|
|
Home |
Photography |
Comedy |
Music |
Wisdom |
Other |
|
|
[The story behind this...Apparently, there is a guy who digs things out of
his back yard and sends his "discoveries" to the Smithsonian Institute,
labeling them with scientific names and insisting they are actual
archeological finds. The studioarre truth is this guy really exists and
does this in his spare time! Anyway, what follows is a letter from the
Smithsonian Institute in response to his submission of a recently discovered
specimen.]
Paleoanthropology Division
Smithsonian Institute
207 Pennsylvania Avenue
Washington, DC 20078
Dear Sir:
Thank you for your latest submission to the Institute, labeled "211-D, layer
seven, next to the clothesline post. Hominid skull." We have given this
specimen a careful and detailed examination, and regret to inform you that
we disagree with your theory that it represents "conclusive proof of the
presence of Early Man in Charleston County two million years ago."
Rather, it appears that what you have found is the head of a Barbie doll,
of the
variety one of our staff, who has small children, believes to be the "Malibu
Barbie".
It is evident that you have given a great deal of thought to the
analysis of this specimen, and you may be quite certain that those of us
who are
familiar with your prior work in the field were loathe to come to
contradiction
with your findings.
However, we do feel that there are a number of physical attributes of
the specimen which might have tipped you off to it's modern origin:
1. The material is molded plastic. Ancient hominid remains are typically
fossilized bone.
2. The cranial capacity of the specimen is approximately 9 cubic centimeters,
well below the threshold of even the earliest identified proto-hominids.
3. The dentition pattern evident on the "skull" is more consistent with
the common domesticated canine (dog) than it is with the "ravenous
man-eating Pliocene clams" you speculate roamed the wetlands during that
time. This latter finding is certainly one of the most intriguing
hypotheses you
have submitted in your history with this institution, but the evidence seems
to weigh rather heavily against it.
Without going into too much detail, let us say that:
A. The specimen looks like the head of a Barbie doll that a dog has chewed on.

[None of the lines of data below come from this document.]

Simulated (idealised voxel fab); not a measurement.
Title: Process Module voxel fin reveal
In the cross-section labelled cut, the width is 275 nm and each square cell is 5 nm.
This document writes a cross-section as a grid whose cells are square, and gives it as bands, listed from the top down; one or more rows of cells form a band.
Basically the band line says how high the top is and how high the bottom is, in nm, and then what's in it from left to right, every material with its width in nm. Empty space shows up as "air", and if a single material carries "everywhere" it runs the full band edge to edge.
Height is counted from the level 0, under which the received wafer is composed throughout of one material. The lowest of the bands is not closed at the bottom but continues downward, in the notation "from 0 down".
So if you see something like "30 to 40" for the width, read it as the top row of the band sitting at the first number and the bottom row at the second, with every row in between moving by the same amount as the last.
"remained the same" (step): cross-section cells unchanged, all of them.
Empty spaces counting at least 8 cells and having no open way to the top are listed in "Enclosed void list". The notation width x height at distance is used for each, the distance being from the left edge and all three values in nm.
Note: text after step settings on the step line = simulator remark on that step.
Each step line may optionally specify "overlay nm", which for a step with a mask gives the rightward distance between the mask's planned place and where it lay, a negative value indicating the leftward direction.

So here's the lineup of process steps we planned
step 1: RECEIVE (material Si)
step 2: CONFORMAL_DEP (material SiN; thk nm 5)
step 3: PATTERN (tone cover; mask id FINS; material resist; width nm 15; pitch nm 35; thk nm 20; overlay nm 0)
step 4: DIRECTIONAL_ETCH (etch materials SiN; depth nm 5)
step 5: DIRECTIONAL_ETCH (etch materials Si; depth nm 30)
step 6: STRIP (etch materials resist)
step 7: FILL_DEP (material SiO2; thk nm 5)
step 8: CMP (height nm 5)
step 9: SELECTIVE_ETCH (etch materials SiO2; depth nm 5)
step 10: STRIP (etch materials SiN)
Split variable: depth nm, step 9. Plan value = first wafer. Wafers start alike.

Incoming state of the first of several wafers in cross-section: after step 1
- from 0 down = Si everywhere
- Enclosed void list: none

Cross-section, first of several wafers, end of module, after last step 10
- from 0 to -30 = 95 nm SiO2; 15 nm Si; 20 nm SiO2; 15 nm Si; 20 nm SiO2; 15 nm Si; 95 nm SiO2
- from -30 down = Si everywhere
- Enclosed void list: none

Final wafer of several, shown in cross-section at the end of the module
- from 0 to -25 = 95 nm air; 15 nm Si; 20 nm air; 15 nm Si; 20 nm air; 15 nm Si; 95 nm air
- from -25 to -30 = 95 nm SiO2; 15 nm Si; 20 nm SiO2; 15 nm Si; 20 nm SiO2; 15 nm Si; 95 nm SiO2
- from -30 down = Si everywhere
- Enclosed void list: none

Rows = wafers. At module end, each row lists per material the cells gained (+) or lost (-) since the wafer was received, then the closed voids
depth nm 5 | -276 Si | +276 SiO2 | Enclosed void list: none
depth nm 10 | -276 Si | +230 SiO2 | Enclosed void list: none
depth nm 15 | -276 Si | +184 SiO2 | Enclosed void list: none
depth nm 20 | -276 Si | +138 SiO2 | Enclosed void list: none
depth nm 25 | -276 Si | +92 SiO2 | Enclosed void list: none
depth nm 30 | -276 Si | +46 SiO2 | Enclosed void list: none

B. Clams don't have teeth.
It is with feelings tinged with melancholy that we must deny your
request to have the specimen carbon dated. This is partially due to the
heavy load our lab must bear in its normal operation, and partly due to
carbon dating's notorious inaccuracy in fossils of recent geologic record.
To the best
of our knowledge, no Barbie dolls were produced prior to 1956 AD, and carbon
dating is likely to produce wildly inaccurate results.
Sadly, we must also deny your request that we approach the National
Science Foundation's Phylogeny Department with the concept of assigning your
specimen the scientific name "Australopithecus spiff-arino." Speaking
personally, I, for one,fought tenaciously for the acceptance of your
proposed taxonomy, but was ultimately voted down because the species name
you selected was hyphenated, and didn't really sound like it might be Latin.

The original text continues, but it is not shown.